The wallpaper was received on site for cataloguing and treatment but the dirt ridden, mouldy and fragile wallpaper fragments needed sorting and organisation ready for cleaning and separation. Suitable storage solutions also had to be found for the coming year which would be better than the current polythene bags.
During the sorting process I had to consider several issues. Which of these wallpapers would I like to exhibit in the summer of 2012 and how would I choose them? How was I to identify and distinguish each one of the similar looking fragments? More importantly much of the unseen patterns were contained within laminates (chunks of wallpaper) of up to 14/16 layers. How was I to record the dozens of different patterns within each of these laminates?
The most important step in the sorting process was to record exactly how many pieces of wallpaper there were, noting down each individual pattern so that I could ensure at least one sample of each pattern was conserved and none of them were lost.

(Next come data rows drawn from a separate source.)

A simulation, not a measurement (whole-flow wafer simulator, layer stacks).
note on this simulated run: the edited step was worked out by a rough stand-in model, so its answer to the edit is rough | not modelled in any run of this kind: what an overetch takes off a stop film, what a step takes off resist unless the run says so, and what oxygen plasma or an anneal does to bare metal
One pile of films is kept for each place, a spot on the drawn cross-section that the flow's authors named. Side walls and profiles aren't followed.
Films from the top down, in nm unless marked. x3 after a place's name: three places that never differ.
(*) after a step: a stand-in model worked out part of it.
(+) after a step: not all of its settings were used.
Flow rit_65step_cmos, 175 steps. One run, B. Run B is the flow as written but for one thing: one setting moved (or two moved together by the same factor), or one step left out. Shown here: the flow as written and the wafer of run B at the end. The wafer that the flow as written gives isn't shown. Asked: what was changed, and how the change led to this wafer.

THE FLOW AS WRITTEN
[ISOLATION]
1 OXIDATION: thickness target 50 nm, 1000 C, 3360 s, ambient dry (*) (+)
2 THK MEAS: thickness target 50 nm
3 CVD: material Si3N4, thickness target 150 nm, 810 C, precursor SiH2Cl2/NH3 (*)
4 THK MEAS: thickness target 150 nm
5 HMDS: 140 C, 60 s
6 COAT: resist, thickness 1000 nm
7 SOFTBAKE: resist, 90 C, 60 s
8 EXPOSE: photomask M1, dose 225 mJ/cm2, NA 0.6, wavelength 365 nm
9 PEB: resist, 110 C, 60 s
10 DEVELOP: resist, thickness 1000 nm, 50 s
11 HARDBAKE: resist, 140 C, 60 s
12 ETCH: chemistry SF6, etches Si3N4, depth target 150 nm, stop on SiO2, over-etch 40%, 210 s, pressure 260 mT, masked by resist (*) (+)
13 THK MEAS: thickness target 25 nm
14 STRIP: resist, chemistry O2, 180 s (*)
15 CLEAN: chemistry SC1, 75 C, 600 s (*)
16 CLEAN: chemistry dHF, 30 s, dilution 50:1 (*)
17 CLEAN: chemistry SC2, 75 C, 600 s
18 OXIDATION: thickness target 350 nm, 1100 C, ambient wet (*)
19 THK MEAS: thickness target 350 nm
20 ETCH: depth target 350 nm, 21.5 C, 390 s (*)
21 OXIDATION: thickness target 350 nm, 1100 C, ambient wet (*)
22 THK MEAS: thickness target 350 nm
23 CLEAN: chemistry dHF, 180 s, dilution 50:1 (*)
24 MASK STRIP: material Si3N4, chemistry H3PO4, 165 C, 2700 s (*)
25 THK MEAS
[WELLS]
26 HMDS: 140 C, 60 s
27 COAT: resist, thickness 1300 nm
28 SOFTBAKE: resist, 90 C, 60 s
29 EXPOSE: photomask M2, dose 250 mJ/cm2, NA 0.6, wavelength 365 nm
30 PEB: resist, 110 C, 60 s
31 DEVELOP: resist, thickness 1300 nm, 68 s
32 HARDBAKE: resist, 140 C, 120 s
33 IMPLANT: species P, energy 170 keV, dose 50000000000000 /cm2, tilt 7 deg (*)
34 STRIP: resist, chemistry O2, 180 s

This led to the beginning of a mammoth task: of creating a document that would record exactly how many different patterns existed in the Back to Back’s wallpaper collection; which house each piece of wallpaper came from,the size of the fragments, whether the piece was in layers, the physical condition and the level of dirt . This information had to be noted for each fragment of wallpaper even if they were duplicates of the same pattern as second and third samples of the same pattern could have a different level of dirt or be more fragile and need greater care when handling. With the help of photographs I gave each pattern a unique pattern number for ease of identification and used a temporary chart to record the information.
A separate flip chart of the same structure was created to record samples of paint.
The sorting allowed me to recognise which samples needed to be given priority for conservation work since those patterns with only one sample were at greater risk of being lost.